We’re loving Chelmsford at the moment – and as we find out more about the business community, we find ourselves hearing a lot of interesting facts about the town and its history…
- Chelmsford is deemed to be the birthplace of radio: inventor Guglielmo Marconi opened the world’s first wireless factory there in 1899. Chelmsford was also the venue for Britain’s first public radio broadcast – in June 1920, Australian opera star Dame Nellie Melba took part in the show, which was apparently received as far afield as the east coast of Canada.
- The first witch trial happened in Chelmsford in 1566. In the dock was Elizabeth Francis, who described hearing voices from her cat encouraging her to curse people. The cat bore the worst possible pet’s name for that era – Satan. Elizabeth got a year in jail after telling the court that she had given the cat away – but thirteen years later she was executed on a different count of witchcraft. As it happened, Elizabeth had actually swapped Satan the cat for a cake, the baker of which was also executed as an alleged witch.

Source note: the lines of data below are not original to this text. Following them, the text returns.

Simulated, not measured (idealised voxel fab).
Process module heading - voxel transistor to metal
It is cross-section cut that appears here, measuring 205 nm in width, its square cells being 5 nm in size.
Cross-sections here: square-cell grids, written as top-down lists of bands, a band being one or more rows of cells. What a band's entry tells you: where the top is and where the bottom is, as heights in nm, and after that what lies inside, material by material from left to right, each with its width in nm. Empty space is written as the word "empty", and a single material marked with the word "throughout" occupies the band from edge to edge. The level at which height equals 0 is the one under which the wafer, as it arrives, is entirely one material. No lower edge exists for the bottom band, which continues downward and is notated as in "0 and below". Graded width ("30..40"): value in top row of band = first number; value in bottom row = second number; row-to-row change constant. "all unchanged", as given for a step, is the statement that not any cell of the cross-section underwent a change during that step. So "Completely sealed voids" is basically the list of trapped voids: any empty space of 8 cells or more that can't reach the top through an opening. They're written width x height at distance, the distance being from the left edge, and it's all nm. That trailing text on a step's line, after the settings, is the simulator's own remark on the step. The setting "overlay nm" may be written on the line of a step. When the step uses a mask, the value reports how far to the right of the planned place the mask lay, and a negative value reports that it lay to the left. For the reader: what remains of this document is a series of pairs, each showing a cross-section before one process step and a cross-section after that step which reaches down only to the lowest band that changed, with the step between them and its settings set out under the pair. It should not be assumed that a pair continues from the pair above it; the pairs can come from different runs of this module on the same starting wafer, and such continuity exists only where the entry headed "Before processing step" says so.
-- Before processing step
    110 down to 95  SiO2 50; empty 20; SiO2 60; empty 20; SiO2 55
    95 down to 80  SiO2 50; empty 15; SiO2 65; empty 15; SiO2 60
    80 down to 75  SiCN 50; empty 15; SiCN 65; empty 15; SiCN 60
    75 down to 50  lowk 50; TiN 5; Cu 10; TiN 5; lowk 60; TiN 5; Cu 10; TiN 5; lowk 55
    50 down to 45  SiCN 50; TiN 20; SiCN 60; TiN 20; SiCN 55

- Crompton of Chelmsford manufactured and developed electric light components, many of which were installed in Buckingham Palace and Windsor Castle.
- Danbury Common, near Chelmsford, is home of the largest adder population in Britain. As if poisonous snakes weren’t enough, European Scorpions have apparently been sighted near the station in Ongar, sixteen miles down the road.
- We love Chelmsford, but novelist Charles Dickens would disagree. In 1835, he grumbled to a friend that the town was “the dullest and most stupid spot on the face of the Earth.”